Liberty Hall (Irish: Halla na Saoirse), in Dublin, Ireland, is the headquarters of the Services, Industrial, Professional, and Technical Union (SIPTU). It was formerly the tallest storeyed building in the state, at 59.4 metres, (195 feet) high until it was superseded by the County Hall outside Cork city, which was itself superseded by The Elysian in Cork. Liberty Hall is now the third tallest building in Dublin, after Montevetro (now Google Docks) and the Millennium Tower in Grand Canal Dock.

Liberty Hall is more historically significant in its earlier form, as the headquarters of the Irish Transport and General Workers Union early in the 20th century, and also as the headquarters of the Irish Citizen Army (ICA).

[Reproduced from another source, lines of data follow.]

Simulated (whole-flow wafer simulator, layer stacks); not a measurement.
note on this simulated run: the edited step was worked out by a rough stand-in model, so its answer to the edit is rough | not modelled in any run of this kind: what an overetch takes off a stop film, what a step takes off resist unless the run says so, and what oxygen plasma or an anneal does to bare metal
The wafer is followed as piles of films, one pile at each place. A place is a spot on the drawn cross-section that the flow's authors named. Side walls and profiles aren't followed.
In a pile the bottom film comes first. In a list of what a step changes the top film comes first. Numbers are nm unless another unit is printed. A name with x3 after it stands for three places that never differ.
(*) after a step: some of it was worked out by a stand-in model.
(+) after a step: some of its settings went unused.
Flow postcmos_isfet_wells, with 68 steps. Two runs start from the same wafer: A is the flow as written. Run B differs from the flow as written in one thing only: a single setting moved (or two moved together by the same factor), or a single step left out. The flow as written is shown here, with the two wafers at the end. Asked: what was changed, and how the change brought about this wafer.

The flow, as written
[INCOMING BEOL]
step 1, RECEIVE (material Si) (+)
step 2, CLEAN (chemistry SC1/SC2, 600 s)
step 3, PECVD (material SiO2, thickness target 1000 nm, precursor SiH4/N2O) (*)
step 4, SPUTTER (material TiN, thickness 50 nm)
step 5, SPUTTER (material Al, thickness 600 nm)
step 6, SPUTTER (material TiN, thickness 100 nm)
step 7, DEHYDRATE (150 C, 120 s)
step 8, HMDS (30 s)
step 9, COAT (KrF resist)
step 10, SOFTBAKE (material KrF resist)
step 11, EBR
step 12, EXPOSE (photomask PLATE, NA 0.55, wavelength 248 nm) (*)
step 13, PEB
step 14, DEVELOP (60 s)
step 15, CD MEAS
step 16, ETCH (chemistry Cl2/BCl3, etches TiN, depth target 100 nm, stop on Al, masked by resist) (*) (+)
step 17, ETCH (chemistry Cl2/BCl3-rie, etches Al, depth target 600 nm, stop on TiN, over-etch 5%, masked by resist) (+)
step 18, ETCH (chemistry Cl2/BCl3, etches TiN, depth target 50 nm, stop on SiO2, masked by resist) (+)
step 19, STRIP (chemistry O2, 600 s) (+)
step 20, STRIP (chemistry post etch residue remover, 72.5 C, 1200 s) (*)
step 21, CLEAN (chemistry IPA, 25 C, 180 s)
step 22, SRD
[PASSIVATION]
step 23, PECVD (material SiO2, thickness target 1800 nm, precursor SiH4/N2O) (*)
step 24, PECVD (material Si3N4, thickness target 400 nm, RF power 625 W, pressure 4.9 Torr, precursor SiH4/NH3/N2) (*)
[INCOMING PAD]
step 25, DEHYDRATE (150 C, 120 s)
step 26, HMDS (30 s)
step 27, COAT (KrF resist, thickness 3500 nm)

Standing on Beresford Place and Eden Quay, near the Custom House, the original Liberty Hall was a hotel before it became headquarters of the Irish Citizen Army. During the 1913 Dublin Lock-out a soup kitchen for workers' families was run there by Maud Gonne and Constance Markievicz. Following the outbreak of the First World War a banner reading "We Serve Neither King nor Kaiser, But Ireland" was hung on its front wall, and ICA's newspaper, The Irish Worker, was printed inside. The newspaper was shut down by the British government for sedition under the Defence of the Realm Act. It was replaced for a short time by a paper called The Worker until that too was banned. Connolly edited a third paper, The Workers' Republic, from 1915 until the Easter Rising in 1916.